[PATCH v5 2/5] arm64/kvm: preserve host HCR_EL2/MDCR_EL2 value

From: Amit Daniel Kachhap
Date: Mon Jan 28 2019 - 01:59:46 EST


When restoring HCR_EL2 for the host, KVM uses HCR_HOST_VHE_FLAGS, which
is a constant value. This works today, as the host HCR_EL2 value is
always the same, but this will get in the way of supporting extensions
that require HCR_EL2 bits to be set conditionally for the host.

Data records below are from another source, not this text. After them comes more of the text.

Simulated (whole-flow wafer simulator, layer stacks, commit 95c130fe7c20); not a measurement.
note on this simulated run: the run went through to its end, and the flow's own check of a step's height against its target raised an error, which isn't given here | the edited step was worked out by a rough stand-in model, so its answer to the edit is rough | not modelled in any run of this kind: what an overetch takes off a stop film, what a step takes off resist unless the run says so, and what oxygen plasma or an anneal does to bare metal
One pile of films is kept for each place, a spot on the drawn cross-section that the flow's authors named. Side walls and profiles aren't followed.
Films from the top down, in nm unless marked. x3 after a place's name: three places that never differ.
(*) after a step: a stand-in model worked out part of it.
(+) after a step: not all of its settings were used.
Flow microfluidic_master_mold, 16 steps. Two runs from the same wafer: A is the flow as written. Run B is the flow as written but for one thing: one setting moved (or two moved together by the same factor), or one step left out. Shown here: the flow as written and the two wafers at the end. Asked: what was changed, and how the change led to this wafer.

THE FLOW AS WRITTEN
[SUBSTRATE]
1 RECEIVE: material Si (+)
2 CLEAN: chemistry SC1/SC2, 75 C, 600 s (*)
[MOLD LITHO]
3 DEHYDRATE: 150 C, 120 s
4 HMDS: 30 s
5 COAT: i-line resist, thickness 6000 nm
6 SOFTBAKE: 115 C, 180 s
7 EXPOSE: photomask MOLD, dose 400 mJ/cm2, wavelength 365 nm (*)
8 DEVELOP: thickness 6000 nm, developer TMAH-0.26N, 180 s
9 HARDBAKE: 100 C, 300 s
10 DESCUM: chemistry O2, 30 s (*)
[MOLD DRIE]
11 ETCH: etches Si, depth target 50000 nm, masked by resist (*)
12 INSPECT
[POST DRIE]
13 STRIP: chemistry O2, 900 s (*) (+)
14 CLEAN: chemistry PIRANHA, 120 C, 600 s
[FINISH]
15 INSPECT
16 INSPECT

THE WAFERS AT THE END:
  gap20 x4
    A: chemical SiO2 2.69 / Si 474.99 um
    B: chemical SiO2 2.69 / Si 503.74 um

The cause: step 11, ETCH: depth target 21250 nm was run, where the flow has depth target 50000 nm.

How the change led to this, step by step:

To allow such features to work without KVM having to explicitly handle
every possible host feature combination, this patch has KVM save/restore
the host HCR when switching to/from a guest HCR. The saving of the
register is done once during cpu hypervisor initialization state and is
just restored after switch from guest.

For fetching HCR_EL2 during kvm initialisation, a hyp call is made using
kvm_call_hyp and is helpful in NHVE case.

For the hyp TLB maintenance code, __tlb_switch_to_host_vhe() is updated
to toggle the TGE bit with a RMW sequence, as we already do in
__tlb_switch_to_guest_vhe().

While at it, host MDCR_EL2 value is fetched in a similar way and restored
after every switch from host to guest. There should not be any change in
functionality due to this.

Signed-off-by: Mark Rutland <mark.rutland@xxxxxxx>
Signed-off-by: Amit Daniel Kachhap <amit.kachhap@xxxxxxx>
Cc: Marc Zyngier <marc.zyngier@xxxxxxx>
Cc: Christoffer Dall <christoffer.dall@xxxxxxx>
Cc: Kristina Martsenko <kristina.martsenko@xxxxxxx>
Cc: kvmarm@xxxxxxxxxxxxxxxxxxxxx
Cc: Ramana Radhakrishnan <ramana.radhakrishnan@xxxxxxx>
Cc: Will Deacon <will.deacon@xxxxxxx>
---
arch/arm/include/asm/kvm_host.h | 3 ++-
arch/arm64/include/asm/kvm_asm.h | 2 ++
arch/arm64/include/asm/kvm_emulate.h | 22 ++++++++++----------
arch/arm64/include/asm/kvm_host.h | 28 ++++++++++++++++++++-----
arch/arm64/include/asm/kvm_hyp.h | 2 +-
arch/arm64/kvm/debug.c | 28 ++++++-------------------
arch/arm64/kvm/guest.c | 2 +-
arch/arm64/kvm/hyp/switch.c | 40 +++++++++++++++---------------------
arch/arm64/kvm/hyp/sysreg-sr.c | 13 +++++++++++-
arch/arm64/kvm/hyp/tlb.c | 6 +++++-
virt/kvm/arm/arm.c | 4 ++--
11 files changed, 82 insertions(+), 68 deletions(-)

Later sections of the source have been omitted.